When company bosses and managers have worked in a profession for years it’s natural that large parts of their day-to-day work become second nature.
Decades of experience can become ingrained and as long as this is complemented by ongoing training to ensure you’re continuing to meet the latest rules and regulations it can be invaluable to an organisation.
However, it can sometimes blind bosses and managers to the potential pitfalls and hazards that younger members of their team may be facing. When you’ve worked in a job for a long time the safe way of doing things can seem so obvious that it can be difficult to remember the correct way of working may not always be clear to trainees and apprentices who are at the beginning of their careers.

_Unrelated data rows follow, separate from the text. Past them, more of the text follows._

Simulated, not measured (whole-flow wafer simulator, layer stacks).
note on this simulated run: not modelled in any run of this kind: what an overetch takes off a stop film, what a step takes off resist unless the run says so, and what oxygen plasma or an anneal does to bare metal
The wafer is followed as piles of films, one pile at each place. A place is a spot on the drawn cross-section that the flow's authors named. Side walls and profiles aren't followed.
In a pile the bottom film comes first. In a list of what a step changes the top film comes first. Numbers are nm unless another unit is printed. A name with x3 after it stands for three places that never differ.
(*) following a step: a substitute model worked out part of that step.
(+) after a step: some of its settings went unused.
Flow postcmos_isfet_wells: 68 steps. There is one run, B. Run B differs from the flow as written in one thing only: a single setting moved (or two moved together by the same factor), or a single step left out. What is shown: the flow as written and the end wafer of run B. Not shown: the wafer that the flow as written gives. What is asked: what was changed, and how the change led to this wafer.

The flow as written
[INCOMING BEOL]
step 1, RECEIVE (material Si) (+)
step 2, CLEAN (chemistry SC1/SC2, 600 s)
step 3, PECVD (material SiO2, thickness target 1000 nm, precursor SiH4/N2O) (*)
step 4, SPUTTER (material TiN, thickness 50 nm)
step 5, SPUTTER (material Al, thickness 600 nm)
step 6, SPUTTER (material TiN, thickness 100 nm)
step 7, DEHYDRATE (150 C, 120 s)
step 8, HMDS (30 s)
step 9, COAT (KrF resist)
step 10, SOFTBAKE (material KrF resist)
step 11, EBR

We were recently reminded of the potential perils apprentices can face by two cases which were reported on by the Health and Safety Executive (HSE).
In the first case, a manufacturing company was fined after an apprentice’s hand became caught in machinery.
Manchester Magistrates’ Court heard on 21 November 2018, a 17-year-old apprentice, who had been working at Amber Industries Limited in Oldham for 18 months, was reaming work pieces using an unguarded pillar drill whilst wearing gloves. The glove on his right hand became entangled in the drill bit resulting in three of his fingers being severed.
An investigation by the HSE found there were no guards in place to prevent access to rotating parts and that the company had failed to provide suitable information, instruction and training to the apprentice, including clear instructions not to wear gloves. They also failed to provide adequate supervision and monitoring.
Amber Industries Limited of Crompton Street, Chadderton, Oldham, pleaded guilty to breaching Section 2(1) of the Health and Safety at Work etc Act 1974. The company was fined £52,500 and ordered to pay costs of £14,442.
A few days later, the HSE reported on a separate court case in which Herefordshire-based construction company, Greenway Partnership Limited, was fined after an apprentice electrician fell two metres during the demolition of part of a school premises.
Bristol Magistrates Court heard on 8 February 2018, the apprentice electrician fell from height, and suffered facial and head injuries. He was in the process of removing the flat roof of Block 2 Lydney CofE Community School in Lyndney when the incident occurred.
An investigation by the HSE found the Greenway Partnership Limited did not adequately plan for the removal of the flat roof. Operatives had not been trained in working at height or demolition, and there was inadequate supervision of the work. As a result, no measures were put in place at the time to prevent or mitigate a fall.
Greenway Partnership Limited of Bromsberrow Heath Business Park, Bromsberrow Heath, Ledbury, pleaded guilty to breaching Regulation 4(1) of the Work at Height Regulations 2005. Despite being in liquidation the company was fined £21,319 and ordered to pay £6,284 in costs.
Speaking after the hearing at Bristol Magistrates Court, HSE inspector Stephan Axt-Simmonds said: “Apprentices should not be left unsupervised to plan and undertake work on construction sites – it is those in control of work who have the responsibility to devise safe methods of working and to provide the necessary information, instruction, training and supervision.
“If a suitable safe system of work had been in place prior to the incident, injuries sustained by the employee could have been prevented.”
Employers have a duty to ensure their staff are safe – whether they are on a construction site or working in an office. Different jobs have different hazards; we all need training on how to avoid them or what control measures need to be put in place to minimise the risk of them occurring.
Employers should not expect people without training to perform tasks just because they are ‘easy’. Take using a step ladder. You would think that most people would know how to climb and use a stepladder. However, recently we visited a site where we saw an operative balancing one side of a step ladder on the floor with the other on a stack of plasterboard. This obviously made the step ladder unstable. Fortunately, in this instance, the site manager saw what was happening, stopped the works and sent the operative to retrain.
It is vital that apprentices receive the necessary training and that if standards of working do fall short they are addressed immediately, as they were in this case. Failure to do so could see the employee in question being injured and their company being prosecuted.